On Mon, Oct 20, 2014 at 2:32 PM, Rich Grey <rich_grey@yahoo.com> wrote:
I'm preparing Table 1 for a structure I have recently solved.  I chose to compare the Table 1 Phenix produces to the data found in the PDB file and the log file from my last refinement in Phenix.  I see discrepancies between the data for the highest resolution bin's R-factors, including what resolution data that bin contains.  In addition, the number of reflections used in refinement is different (although only by about 5, so not a large difference).  The PDB file appears to match the log file, and the overall Rwork and Rfree agree for all.  Does anyone know where the Table 1 program in Phenix pulls these values from why I may be seeing these differences?  Thank You.

The Table 1 statistics are recalculated from scratch given the input data.  Because phenix.refine uses a different convention than what is normally done for publication, and because I prefer not to rely on parsing headers or any other text file, I ignore the numbers in the header and divide into 10 bins of equal size (based on theoretically complete data).  You can adjust the number of bins (at least in the nightly builds), but there is no guarantee that it will match phenix.refine.  Alternately, you can report the numbers from the phenix.refine header if you prefer, but then they will not match the binning of the merging statistics if you provided unmerged data.

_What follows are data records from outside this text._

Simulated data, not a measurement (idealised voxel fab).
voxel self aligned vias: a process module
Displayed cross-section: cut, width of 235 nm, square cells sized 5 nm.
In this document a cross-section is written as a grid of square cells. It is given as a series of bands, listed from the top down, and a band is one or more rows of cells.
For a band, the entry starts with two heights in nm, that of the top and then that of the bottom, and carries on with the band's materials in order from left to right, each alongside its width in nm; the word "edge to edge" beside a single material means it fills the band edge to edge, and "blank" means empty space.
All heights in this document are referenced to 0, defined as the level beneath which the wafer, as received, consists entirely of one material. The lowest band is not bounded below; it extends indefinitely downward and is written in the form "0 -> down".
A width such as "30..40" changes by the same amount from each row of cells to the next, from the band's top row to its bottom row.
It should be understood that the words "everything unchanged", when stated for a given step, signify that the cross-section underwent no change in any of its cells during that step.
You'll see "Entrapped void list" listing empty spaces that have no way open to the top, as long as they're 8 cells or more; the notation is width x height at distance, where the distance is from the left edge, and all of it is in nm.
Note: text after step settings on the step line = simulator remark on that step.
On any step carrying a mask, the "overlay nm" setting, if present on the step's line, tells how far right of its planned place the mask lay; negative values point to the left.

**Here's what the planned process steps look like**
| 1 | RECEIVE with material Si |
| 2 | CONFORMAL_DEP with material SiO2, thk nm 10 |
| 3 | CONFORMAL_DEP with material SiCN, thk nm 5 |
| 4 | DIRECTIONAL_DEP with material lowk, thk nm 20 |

I suspect the difference in reflections used for refinement may have something to do with outlier rejection - the number in Table 1 reflects what was used as input for phenix.refine, but it may internally discard reflections.  (Never permanently, though, so you will always start with the same number for the next round of refinement.)  Just to make sure I'm not misinterpreting this, would you mind sending me the input files?

thanks,
Nat